Taliban insurgents assaulted a provincial capital in Western Afghanistan on Tuesday, engaging Afghan troops and U.S. commandos is a day-long assault before leaving the city unopposed early Wednesday.
The Taliban fighters briefly captured three sections of Farah City, an urban center of about 50,000 people in the remote province of the same name. After 24 hours of intense fighting, the combined force of Afghan and American troops managed to repel the attack, and officials hailed the battle as a victory for the Afghan government.
Some observers — both local and international — say the latest battle for control of Farah City illustrates an uncomfortable reality throughout much of Afghanistan: the Taliban insurgency is alive and well and shows no sign of weakening any time soon.
“The Taliban assault on Farah City should put to rest any claims by the US military that the Taliban is losing ground in Afghanistan,” Bill Roggio, a senior fellow at the Foundation for Defense of Democracies wrote in the think tank’s Long War Journal on Tuesday.
Roggio was alluding to a May 3 Pentagon press conference, where Pentagon Chief Spokesperson Dana White said the Taliban has become “desperate” because it is “losing ground” to Afghan government security forces. White went on to say that “things are moving in the right direction” due to the U.S. military’s mini-surge and increased tempo of airstrikes over the past year.
Roggio disputes the Pentagon’s rosy outlook. He noted that the Taliban currently controls or contests nearly 59 percent of the Afghanistan’s 407 districts, according to tracking by the Long War Journal. Along with Farah City, several provincial capitals remain directly threatened by the Taliban, including Gazni City, Kunduz City, Lashkar Gah, and Tarin Kot.
The stubborn Taliban insurgency is countered by an Afghan security force that continues to dwindle despite more than a decade of U.S. training and direct investment totaling nearly $80 billion. There were about 36,000 fewer Afghan National Defense and Security Forces as of Jan. 31 than there were at the same date in 2017, according to the Special Inspector General for Afghanistan Reconstruction (SIGAR) latest quarterly report to Congress. (RELATED: Afghanistan Security Forces Shrinking As Insurgents Mount Devastating Urban Attacks)
The situation in Farah is a microcosm of the nationwide Taliban insurgency. It is not potent enough to capture and hold major urban areas, but it can attack Afghan government forces at will and then melt into the surrounding countryside. Farah itself has come under Taliban attack several times in recent years — it nearly fell to a particularly ferocious assault in October 2016.
Just as worrisome from the U.S. military’s perspective is that Afghan security forces aren’t capable of beating back the Taliban attacks without help from American troops and air power. In Tuesday’s assault on Farah City, heavily armed Taliban fighters, rolling in captured Afghan army Humvees and police pickup trucks, managed to capture a police district building and storm an intelligence center, the Long War Journal reported, citing local media reports.

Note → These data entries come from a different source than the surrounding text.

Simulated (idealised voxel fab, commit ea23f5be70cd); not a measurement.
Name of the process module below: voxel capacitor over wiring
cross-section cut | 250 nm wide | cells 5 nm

The dire situation forced U.S. military commanders to send a team of American special forces commandos, backed by armed drones and A-10 ground attack jets, to Farah to assist the Afghan troops. Afghan government forces eventually regained control of the city, killing dozens of Taliban fighters in the process, but some local residents said the battle proved the Taliban can come and go as it pleases.
“The Taliban managed to leave the city without a single shot being fired, and the night was calm,” The New York Times quoted Farah resident Abdullah Khan as saying. “It shows the utmost incompetence of our forces. The Taliban were wandering the Farah city streets openly without fear as if they had lived there a long time, making jokes with their friends and telling citizens to stay calm and not worry.”
U.S. military officials have downplayed the strength of the Taliban insurgency by highlighting the fact that it has not been able to capture any provincial capitals, save for Kunduz City in brief periods in 2015 and 2016. Taliban offensives in rural areas “represent a significant lowering of ambition after their failure to take any provincial capitals in 2017,” U.S. Navy Captain Tom Gresback, spokesman for the NATO-led Resolute Support coalition, said in March, according to Reuters.
The Pentagon is attributing to the Taliban a strategic objective it has never claimed, Roggio said. Instead, the group has publicly stated its strategy is to take control of remote areas in order to exert pressure on population centers, including provincial capitals.
The latest battle in Farah City demonstrates the “importance of the Taliban’s strategy to control rural areas, and the failure of the US military to properly acknowledge that threat,” Roggio wrote.